The Institute for Public Health Faculty Scholar Program (2014 -2025) was instrumental in supporting, connecting and promoting public health work by faculty at all eight WashU schools.
“Whether through funding opportunities, encouraging multidisciplinary engagement, or by accentuating their individual work, the program helped provide value-added benefits to our scholars’ academic career pursuits related to public health.”
William G. Powderly, the Larry J. Shapiro Director of the Institute for Public Health
Initiated in 2014 and continuing through June 2025, the Institute for Public Health Faculty Scholar Program encompassed more than 380 faculty from multiple disciplines across WashU, providing a supportive infrastructure for meaningful collaborative exchanges. A critical part of the program’s success was its portfolio of strategies suited to aid scholars in various disciplines, at different stages in their careers, and with distinctive pathways toward success. The institute worked with scholars to spark productive collaborations, remove barriers to collaboration, and to offer an easy pathway for scholars to broaden their networks for public health research, practice, advocacy and teaching activities.
Responding to the needs and interests of faculty working in public health, the Institute provided rich opportunities and convenient tools for connection, for learning about their colleagues’ work and for fostering collaborations to ultimately advance their public health pursuits.

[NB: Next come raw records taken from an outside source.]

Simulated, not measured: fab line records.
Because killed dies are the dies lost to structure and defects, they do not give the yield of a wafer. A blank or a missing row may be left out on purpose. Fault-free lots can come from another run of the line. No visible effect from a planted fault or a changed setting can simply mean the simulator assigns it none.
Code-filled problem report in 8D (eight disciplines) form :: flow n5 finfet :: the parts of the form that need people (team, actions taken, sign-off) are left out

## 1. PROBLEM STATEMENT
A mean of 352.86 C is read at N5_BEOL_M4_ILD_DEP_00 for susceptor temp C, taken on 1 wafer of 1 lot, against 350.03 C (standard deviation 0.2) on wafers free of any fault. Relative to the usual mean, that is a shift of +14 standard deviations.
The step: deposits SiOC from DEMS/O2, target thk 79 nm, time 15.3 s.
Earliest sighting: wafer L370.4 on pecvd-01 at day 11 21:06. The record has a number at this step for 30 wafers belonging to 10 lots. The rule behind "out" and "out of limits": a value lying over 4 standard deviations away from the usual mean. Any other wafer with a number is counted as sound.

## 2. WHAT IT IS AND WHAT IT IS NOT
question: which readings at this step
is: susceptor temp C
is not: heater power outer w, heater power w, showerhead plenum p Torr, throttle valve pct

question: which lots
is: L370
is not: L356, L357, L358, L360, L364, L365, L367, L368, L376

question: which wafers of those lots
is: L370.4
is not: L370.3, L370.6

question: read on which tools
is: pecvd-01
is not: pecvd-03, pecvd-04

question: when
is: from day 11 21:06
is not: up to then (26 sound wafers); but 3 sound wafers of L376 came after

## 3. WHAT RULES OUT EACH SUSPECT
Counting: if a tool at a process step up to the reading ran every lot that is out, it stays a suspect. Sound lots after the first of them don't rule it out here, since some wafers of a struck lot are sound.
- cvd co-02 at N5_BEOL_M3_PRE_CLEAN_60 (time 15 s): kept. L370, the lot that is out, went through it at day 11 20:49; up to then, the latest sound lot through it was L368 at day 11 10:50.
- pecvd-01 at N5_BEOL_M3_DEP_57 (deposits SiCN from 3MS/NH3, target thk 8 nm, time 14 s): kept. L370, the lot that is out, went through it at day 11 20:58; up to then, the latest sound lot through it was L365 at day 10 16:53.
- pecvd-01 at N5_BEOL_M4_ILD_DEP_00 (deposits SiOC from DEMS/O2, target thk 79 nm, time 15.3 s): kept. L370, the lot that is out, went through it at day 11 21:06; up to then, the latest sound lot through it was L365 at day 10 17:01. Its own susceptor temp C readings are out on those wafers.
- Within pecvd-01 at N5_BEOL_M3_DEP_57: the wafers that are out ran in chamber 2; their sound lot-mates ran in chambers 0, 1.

What is a faculty scholar?
An Institute for Public Health ‘faculty scholar’ is defined as a WashU faculty member engaged in research, practice, advocacy, education (i.e., teaching) or another scholarly activity that is relevant to the aims of public health. Faculty scholars were actively selected to join the program based on their desire to collaborate with other disciplines to help to expand their own work, refine research questions, enhance development of interventions, improve practice delivery, enrich teaching, etc.
Some faculty considered themselves fully immersed and engaged in public health work with an ongoing portfolio of related projects and activities, while others did not consider themselves as working solely in public health but may have had an occasional project or activity relevant to public health. Even further, the institute engaged with groups of faculty who were interested in public health and sought to explore work in the area.
Program objectives
The Institute for Public Health Faculty Scholar Program encouraged and promoted cross-disciplinary connections related to public health between faculty across university schools and departments and connected scholars to public health spheres beyond the university that included:
- Broad high-priority public health impact agendas (e.g., global, national, state & local levels)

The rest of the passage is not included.